Despite the 11.2 per cent fall in the rupee’s value in 2022, a large section of exporters and importers are reluctant to fully hedge their foreign exchange exposure owing to higher costs involved in the process and are awaiting a definite direction in the movement of the currency.
While big corporates have robust risk management practices in place and the small and mid-sized players still have portions of their foreign exposure unhedged, a sizeable chunk of overseas loans are still unhedged, bankers said.
According to the June 2022 Financial Stability Report (FSR) of the Reserve Bank, of the outstanding external commercial borrowings (ECBs) of $ 180 billion, 44 per cent or $ 79 billion is unhedged. This included about $40 billion liabilities of public sector companies, mainly in the petroleum, railways and power sectors, which have assets with a natural hedge character. However, data on unhedged forex exposure of importers and exporters is not available but bankers said it may be manageable.
Hedging is a common financial practice used by exporters and importers to minimize the impact of unpredictable fluctuations in exchange rates. When the rupee falls, repayments become costlier in the absence of hedging. Hedging costs rise when the market faces high volatility. Forward contracts and currency derivatives are among the instruments used for hedging.
In the current year, the rupee has depreciated by around 11.28 per cent. Between September 1 and October 21, the currency has fallen by around 4 per cent, or Rs 3.4. It crossed the 83-mark for the first time on October 19. The Reserve Bank had recently asked banks to ascertain foreign currency exposure of entities annually. While exporters benefit from the rupee fall, importers take a hit if their exposure is uncovered.
Even banks are keeping a close watch on the unhedged portion of foreign currency exposures of corporates and nudging them to take action to reduce risks. “As a banker, when we lend in foreign currency, we generally insist on entities to hedge, so that the liability on currency risk is minimised,” said Suresh Khatanhar, Deputy Managing Director, IDBI Bank.
Bankers said the RBI guidelines state that lenders have to collect information from the customers who are having unhedged foreign currency exposure at the end of every quarter. If the unhedged exposure is more, it adds to the cost for banks and, so, they are keeping a track on unhedged foreign currency exposure, said a banker.
Some experts believe that since the contract duration of exporters and importers is not a long one, they don’t see one or two months of currency fluctuations as a challenge and can wait for some more time to get clarity on the currency’s movement before deciding on hedging. “Importers are waiting for a correction in the current level of the rupee to hedge their exposure,” a banker said.

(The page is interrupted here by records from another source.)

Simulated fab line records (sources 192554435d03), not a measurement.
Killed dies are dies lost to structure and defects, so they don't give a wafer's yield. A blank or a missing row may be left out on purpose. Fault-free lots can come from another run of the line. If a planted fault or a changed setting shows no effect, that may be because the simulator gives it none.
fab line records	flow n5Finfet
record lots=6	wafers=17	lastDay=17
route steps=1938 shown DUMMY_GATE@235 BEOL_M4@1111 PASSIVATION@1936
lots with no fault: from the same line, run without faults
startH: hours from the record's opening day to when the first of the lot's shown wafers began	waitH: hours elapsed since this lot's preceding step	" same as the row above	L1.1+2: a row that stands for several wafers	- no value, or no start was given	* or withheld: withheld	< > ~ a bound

Some exporters and importers see hedging as a strategy to speculate rather than from a risk management perspective, said a dealer from a forex advisory firm. By not hedging, they might be taking some risks that could go in their favour, he said.
Entities which do not hedge their foreign currency exposures can incur significant losses during the period of heightened volatility in foreign exchange rates, the RBI had said. These losses may reduce their capacity to service the loans taken from the banking system and increase their probability of default thereby affecting the health of the banking system.
Since the movement of currency is dependent on various global factors, it is imperative for exporters and importers to fully hedge their forex exposures, experts said.
According to Federation of Indian Export Organisations (FIEO) Director General and CEO Ajay Sahai, exporters are being encouraged to hedge certain portions of the value of their contracts at the time of finalizing the deal.
He, however, agrees that with constant depreciation in the rupee and the general indication pointing to a further depreciation, there may be a section of exporters who are not keeping foreign currency exposure hedged and, they may be playing with the exchange rate. But at the same time, there are more importers who are hedging their foreign currency exposures now.
“We always tell exporters that their profitability should come from their core business. Exchange benefits can just be an icing on the cake,” Sahai said.